The European grocery sector in 2024 marked a turning point after several turbulent years. According to McKinsey’s “The State of Grocery Retail Europe 2025” report, sales grew by 2.4%, driven mainly by 2.3% food price inflation, a modest 0.2% volume growth, and a downtrading effect of –0.1%.
For the first time since 2020, sales increased in real terms, although they remained 4.1% below 2019 levels. This gap reflected the combined effect of a 0.8% increase in volume and a 4.9% decline in the real price per item.
The Rise of Discounters and Private Labels
The McKinsey report highlights that discounters and private labels continued their steady advance across the continent. Between 2019 and 2023, discounters captured 2.4 percent points of additional market share, with a further 0.2 percentage point gain in 2024, reaching 23.2%.
Private labels followed a similar trajectory, expanding by 3.8 percentage points in volume over the same four-year period and by 0.3 percentage points in 2024 alone. When examining more than 127 grocery banners across 11 European countries, McKinsey found that about 31% qualified as growth champions, outperforming peers by combining market share gains with above-market sales growth.
Discounters were overrepresented among these champions, with 41% achieving this status compared to 28% of supermarkets and hypermarkets. On average, champions were 35 to 50% larger than competitors, generated 0.8 percentage points higher EBITDA, and achieved double the sales growth and five times the sales productivity growth. Four practices stood out as common across winning players: maintaining a high share of private labels, providing a pleasant in-store experience, ensuring excellent product quality, and offering consistently low prices.
Looking ahead, the McKinsey report suggests that the grocery retail industry will face low volume growth—around 0.2% annually across Europe until 2030. Regional differences will shape outcomes, with Northern and Southern Europe expected to grow at 0.4 to 0.5% annually, Western Europe seeing minimal growth at 0.1%, and Central and Eastern Europe experiencing a decline of –0.3% per year.

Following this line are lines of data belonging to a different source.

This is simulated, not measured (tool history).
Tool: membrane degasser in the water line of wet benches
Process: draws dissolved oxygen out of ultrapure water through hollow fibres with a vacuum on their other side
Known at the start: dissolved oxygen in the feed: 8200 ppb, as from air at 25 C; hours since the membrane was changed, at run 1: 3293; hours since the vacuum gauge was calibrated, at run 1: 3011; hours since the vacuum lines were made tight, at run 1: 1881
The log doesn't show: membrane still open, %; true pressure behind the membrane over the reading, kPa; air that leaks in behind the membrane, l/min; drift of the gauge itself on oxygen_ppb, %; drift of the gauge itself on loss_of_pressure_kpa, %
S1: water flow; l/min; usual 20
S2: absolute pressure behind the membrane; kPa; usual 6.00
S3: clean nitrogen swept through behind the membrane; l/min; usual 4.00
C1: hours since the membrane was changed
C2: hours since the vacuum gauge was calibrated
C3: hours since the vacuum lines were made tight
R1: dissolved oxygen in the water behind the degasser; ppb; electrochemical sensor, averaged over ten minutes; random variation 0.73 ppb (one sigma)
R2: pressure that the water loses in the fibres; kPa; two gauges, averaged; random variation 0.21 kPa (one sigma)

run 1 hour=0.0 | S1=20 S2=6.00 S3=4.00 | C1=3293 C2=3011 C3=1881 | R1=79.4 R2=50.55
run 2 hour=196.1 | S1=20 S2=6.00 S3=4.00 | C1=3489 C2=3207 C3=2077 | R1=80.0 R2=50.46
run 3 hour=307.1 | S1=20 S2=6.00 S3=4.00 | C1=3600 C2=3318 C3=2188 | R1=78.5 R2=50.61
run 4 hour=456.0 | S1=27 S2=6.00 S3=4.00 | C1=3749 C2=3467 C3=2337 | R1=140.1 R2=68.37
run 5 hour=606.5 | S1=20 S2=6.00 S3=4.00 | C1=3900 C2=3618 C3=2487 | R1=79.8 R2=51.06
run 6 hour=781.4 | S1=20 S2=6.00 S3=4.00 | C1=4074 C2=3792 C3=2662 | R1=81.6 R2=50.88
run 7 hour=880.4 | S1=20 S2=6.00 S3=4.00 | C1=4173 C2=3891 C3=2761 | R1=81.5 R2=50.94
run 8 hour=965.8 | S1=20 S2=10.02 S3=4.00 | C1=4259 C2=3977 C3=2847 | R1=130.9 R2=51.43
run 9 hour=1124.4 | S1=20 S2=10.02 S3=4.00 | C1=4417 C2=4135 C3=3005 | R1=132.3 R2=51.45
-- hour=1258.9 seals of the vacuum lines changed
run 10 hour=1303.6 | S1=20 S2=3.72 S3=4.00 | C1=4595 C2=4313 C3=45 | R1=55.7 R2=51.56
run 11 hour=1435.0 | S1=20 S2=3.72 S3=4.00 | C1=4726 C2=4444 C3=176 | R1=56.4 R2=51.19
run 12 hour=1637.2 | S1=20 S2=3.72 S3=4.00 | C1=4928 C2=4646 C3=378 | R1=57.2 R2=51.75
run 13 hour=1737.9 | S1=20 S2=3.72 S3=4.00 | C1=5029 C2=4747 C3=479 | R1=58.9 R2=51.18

Channels such as online grocery and discounters are projected to capture above-average growth, while categories like fresh, healthy, functional, and convenience foods are poised to become key growth pockets. Private labels, which already account for 39.1% of grocery sales in Europe, are expected to climb further to between 40 and 42% by 2030.
McKinsey’s consumer surveys reveal that 84% of shoppers will continue buying private labels even if their purchasing power improves, with 81% rating their quality as comparable or superior to branded products. Retailers who build private brands with distinct category-specific identities stand to gain significant competitive advantage. Health and nutrition trends are also reshaping consumer behavior.
McKinsey’s 2025 survey shows a two-percentage-point rise in net intent to buy more fresh, high-quality products, with Gen Z leading this shift. About 45% of Gen Z shoppers prioritize healthy nutrition, seven percentage points higher than in 2024, and one in three is willing to pay a premium for healthier options. By contrast, baby boomers focus more on reducing salt and processed foods, reflecting different generational priorities.
At the same time, the rise of the so-called no-cooking generation creates new dynamics. Foodservice has been growing faster than grocery, with turnover increasing 4.4% annually between 2023 and 2024, compared to 2.8% for modern grocery.
Ready-to-eat and ready-to-heat meals are gaining popularity, with 54% of consumers buying them at least monthly. Gen Z and millennials are the main drivers of this trend: 77% of Gen Z and 72% of millennials purchase food-to-go every month, and 42% of Gen Z buy ready-to-eat meals weekly.